So, going back to the unmodified demo program of SR-7023. That program was meant to pose the following question: Given this exact program, how come the optimizer misses some optimization opportunitites (eg inlining the UInt64(rangeConverted: e) call and vectorizing) unless we wrap the relevant section of code in a func (or immediately called closure)?

And, as shown by my comment about removing the trials-loop, and variants A & B of your extracted wrapped function, it seems like this issue can perhaps be described more clearly like this:

Putting a loop statement around this particular code section will cause some otherwise performed optimizations to be missed, but (surprisingly) this can be worked around by wrapping the code section in an immediately called closure (or a func).

Question. Next time instead of editing the post, can you just do an additional post with the added changes? Otherwise, I don't get it in email so I can't answer your questions line by line. I am just going to copy/paste your post into a comment so I can do that.

Or actually maybe I figured out how to do it... sigh I am still learning how to use this software.

Ah, sorry, about adding so many edits. I tend to re-read and edit my posts some times, trying to improve my attempts at expressing myself clearly about topics I don't really understand, in English ...

No problem. = ).

I am just learning to use Discourse like many others. I found a way to get the output that I want to make it easier to make my points.

Michael

I was referring to a small test program that I wrote based off of your program.

Yes.

I used my own slightly changed version of this.

I noticed the failing bounds check by looking at the loop that I mentioned, noticing that it wasn't vectorized and then I looked to see why it wasn't vectorized. And I noticed that it had the jump to the ud2 from inside the loop. That being said, I wonder if this wouldn't be a good place to have an opt-remark that would tell you why the bounds check was broken or something like that.


Response to the next one.

Instruments is using debug info (which contains inlining information) to provide you with that pretty name of where the instructions came from /before/ inlining.

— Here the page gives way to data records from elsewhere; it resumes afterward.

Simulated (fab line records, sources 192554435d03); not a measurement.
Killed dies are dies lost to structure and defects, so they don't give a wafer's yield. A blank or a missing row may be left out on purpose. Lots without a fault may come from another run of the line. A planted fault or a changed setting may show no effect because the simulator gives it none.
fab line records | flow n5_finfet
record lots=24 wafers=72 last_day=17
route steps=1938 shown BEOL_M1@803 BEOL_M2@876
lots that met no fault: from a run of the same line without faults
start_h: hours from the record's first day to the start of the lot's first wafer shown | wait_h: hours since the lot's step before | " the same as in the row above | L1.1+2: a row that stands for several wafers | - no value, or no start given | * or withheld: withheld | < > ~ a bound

Instruments tries to determine loops. If it detects a loop, it will indent the assembly. I don't remember if it is Instruments itself that does this though.

I modified the program slightly so that I could eliminate extraneous variables.

I did see that.

Yes. There is pretty clearly a missing optimization here. Want to try to figure out why ; ). I can provide you with some pointers.

My head is spinning. Please do (unless your point was that you already did ...).